(CNN) — Call it maternal instinct.
As the monster tornado approached, Terimy Miller put her three sons in a closet in their Moore, Oklahoma, house.
But something didn’t feel right.
“It was just that feeling,” Miller told CNN’s Brooke Baldwin on Wednesday. “I just got to get out of here. I’m not chancing this.”
So she put her three boys — ages 11, 7 and 6 — in the family car.
She was moving so fast that she couldn’t round up the two family dogs, which were somewhere outside.
As they prepared their escape, she and son Jules heard a local weatherman on television advise families in Moore that if they didn’t have a storm shelter, they should abandon the house.
“We got away from the storm,” said son Jules, 7.
Confirmation of the mother’s intuition came when she and her boys returned to the house.
Miller hyperventilated. She cried.
The tornado had annihilated the home.
“We walk up and it’s gone,” Miller said. “I’m like, no, this can’t be happening. Why?

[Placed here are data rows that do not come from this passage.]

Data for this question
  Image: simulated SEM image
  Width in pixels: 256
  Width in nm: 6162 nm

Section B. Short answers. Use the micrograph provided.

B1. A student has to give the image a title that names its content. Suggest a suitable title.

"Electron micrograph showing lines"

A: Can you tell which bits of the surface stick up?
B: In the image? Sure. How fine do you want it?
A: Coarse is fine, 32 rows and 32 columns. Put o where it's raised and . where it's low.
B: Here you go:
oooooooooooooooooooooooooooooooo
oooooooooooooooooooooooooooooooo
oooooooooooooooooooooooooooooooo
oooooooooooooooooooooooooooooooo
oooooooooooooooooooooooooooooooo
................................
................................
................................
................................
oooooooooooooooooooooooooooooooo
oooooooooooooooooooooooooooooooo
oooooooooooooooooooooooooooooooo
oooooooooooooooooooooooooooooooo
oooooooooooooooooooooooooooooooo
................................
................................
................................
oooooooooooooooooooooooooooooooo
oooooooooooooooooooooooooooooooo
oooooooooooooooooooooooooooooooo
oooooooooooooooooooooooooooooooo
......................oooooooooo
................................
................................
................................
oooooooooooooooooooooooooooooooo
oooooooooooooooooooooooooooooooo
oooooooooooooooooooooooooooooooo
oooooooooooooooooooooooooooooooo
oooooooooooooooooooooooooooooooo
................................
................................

“It’s a war zone,” she said.
Added her son: “The thunderstorm took away all my favorite stuff. It’s gone.”
Miller lost the sentimental photos, yearbooks, and mementos from her days in the Navy. Her memories will now have to suffice, she said.
As for the dogs, they survived, but one of them will lose his right eye, injured by the twister.
Despite the material losses, Miller counts her blessings.
“We’re lucky: I have my children and everything will be OK,” she said.
The family will rebuild the home, she added.